See the Using rclone page for more information.
Transfer From Your PC or Laptop
The easiest way to transfer files is scp (secure copy) command. If you are using Windows, you will need an “ssh/scp client.” Either of these “ssh clients” will work. They are both freely available at no cost. (MobaXterm is recommended)
- Putty (provides terminal for ssh session)
 
- MobaXterm (provides terminal for ssh sessions and allows remote X Windows session)
- Windows PowerShell
These tools will allow you to transfer data files using the ``scp`` command.
NOTE: You will need to be inside the Saint Peters network to use scp (outside access requires logging into the campus VPN)
Mac and Linux systems have scp already installed. 
If you have an account on the cluster, you will have a directory called /home/YOUR_USER_NAME, where YOUR_USER_NAME is your login name. To transfer files from your local system (laptop) to the cluster use the following command (from putty, a PowerShell or MobaXterm  terminal window) The ``172.17.105.10`` is the local IP address of the cluster. 
scp LOCAL_FILE_NAME YOUR_USER_NAME@172.17.105.10:/home/YOUR_USER_NAME
You will be asked for your password (because it is a secure encrypted copy) Note: The Windows based Putty package uses the pscp command that works that same as scp.
Transferring files from the cluster to your local system works the same way, only the source and destination are swapped. Again your password is required.
scp YOUR_USER_NAME@172.17.105.10:/home/YOUR_USER_NAME/LOCAL_FILE_NAME LOCAL_FILE_NAME
Using Python
03-Mar-2022
There are two versions of Python installed on the cluster.
- Python 2.7.5
 This version is the default version that is part of the Operating system distribution. To use this version there is no input needed. To confirm what version you are using enter:
$ python -V Python 2.7.5
- Python 3.7.4
 This version is part of Anaconda distribution (Version 4.7.12). Anaconda provides a complete Python environment that is separate from the default version mentioned above. To use Anaconda enter:
use_conda
To stop using the Anaconda environment enter:
stop_conda
The following example demonstrates this process, note how the version of Python changes from the default, to the latest version in Anaconda.

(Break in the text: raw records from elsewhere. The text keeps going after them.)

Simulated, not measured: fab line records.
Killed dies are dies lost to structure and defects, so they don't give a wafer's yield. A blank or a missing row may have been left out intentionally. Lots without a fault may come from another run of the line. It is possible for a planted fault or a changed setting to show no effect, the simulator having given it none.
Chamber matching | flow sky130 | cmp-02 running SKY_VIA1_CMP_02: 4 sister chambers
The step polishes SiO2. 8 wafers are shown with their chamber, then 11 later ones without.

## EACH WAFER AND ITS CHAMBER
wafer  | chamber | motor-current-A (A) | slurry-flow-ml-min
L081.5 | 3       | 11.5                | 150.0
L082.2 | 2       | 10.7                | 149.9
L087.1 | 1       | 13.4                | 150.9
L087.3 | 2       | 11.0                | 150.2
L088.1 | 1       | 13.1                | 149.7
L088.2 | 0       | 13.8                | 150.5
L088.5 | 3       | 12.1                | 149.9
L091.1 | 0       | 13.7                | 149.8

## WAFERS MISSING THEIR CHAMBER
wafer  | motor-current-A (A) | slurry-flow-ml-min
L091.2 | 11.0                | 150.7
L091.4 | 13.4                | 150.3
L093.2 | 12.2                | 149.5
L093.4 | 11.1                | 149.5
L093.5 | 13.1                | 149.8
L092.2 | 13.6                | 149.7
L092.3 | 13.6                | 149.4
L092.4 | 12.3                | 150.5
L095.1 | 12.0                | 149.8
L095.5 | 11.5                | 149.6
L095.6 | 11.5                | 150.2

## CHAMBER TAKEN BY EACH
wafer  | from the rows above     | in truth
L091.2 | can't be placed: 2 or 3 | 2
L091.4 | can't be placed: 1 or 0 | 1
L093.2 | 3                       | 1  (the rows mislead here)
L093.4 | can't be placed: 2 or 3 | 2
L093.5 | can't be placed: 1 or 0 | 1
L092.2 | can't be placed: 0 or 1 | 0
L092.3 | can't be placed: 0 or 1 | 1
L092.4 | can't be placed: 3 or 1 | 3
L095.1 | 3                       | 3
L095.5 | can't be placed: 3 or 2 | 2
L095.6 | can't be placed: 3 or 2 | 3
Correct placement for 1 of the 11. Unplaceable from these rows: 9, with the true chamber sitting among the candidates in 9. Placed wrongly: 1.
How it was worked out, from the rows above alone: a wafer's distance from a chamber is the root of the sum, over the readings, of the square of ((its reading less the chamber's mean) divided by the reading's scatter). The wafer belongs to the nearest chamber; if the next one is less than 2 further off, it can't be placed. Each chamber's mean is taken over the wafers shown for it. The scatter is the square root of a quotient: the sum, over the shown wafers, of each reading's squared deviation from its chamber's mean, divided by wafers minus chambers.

$ use_conda $ python -V Python 3.7.4 $ stop_conda $ python -V Python 2.7.5
Anaconda Navigator
To use Anaconda Navigator, open a terminal window and type:
$ use_conda $ anaconda-navigator
Contact the system administrator for options.
Run Anaconda Navigator on Your Laptop
You will need to be on the campus wireless for this to work. It will not work from the Internet.
1. Log into your account using on the cluster using MobaXterm ssh on MobaXterm
2. run the following:
jupyter-notebook --generate-config
3. Edit the file (use vi or nano):
nano .jupyter/jupyter_notebook_config.py
4. Change this line:
#c.NotebookApp.ip = 'localhost'
5. to the following (note remove “#”) and exit:
c.NotebookApp.ip = '127.0.0.1'
6. Now run from MobaXterm
anaconda-navigator
Python Libraries
To check the libraries for a given Python version/environment, use the following from either the default or Anaconda environment:
pip list
If you need a library installed contact deadline@basement-supercomputing.com For a faster response, please use DSL in the subject line. 
Using Spark
There are two versions of Spark on the cluster. Each version includes PySpark and SparkR. When Spark programs are run, they are run using the cluster (not just on the machine you are using)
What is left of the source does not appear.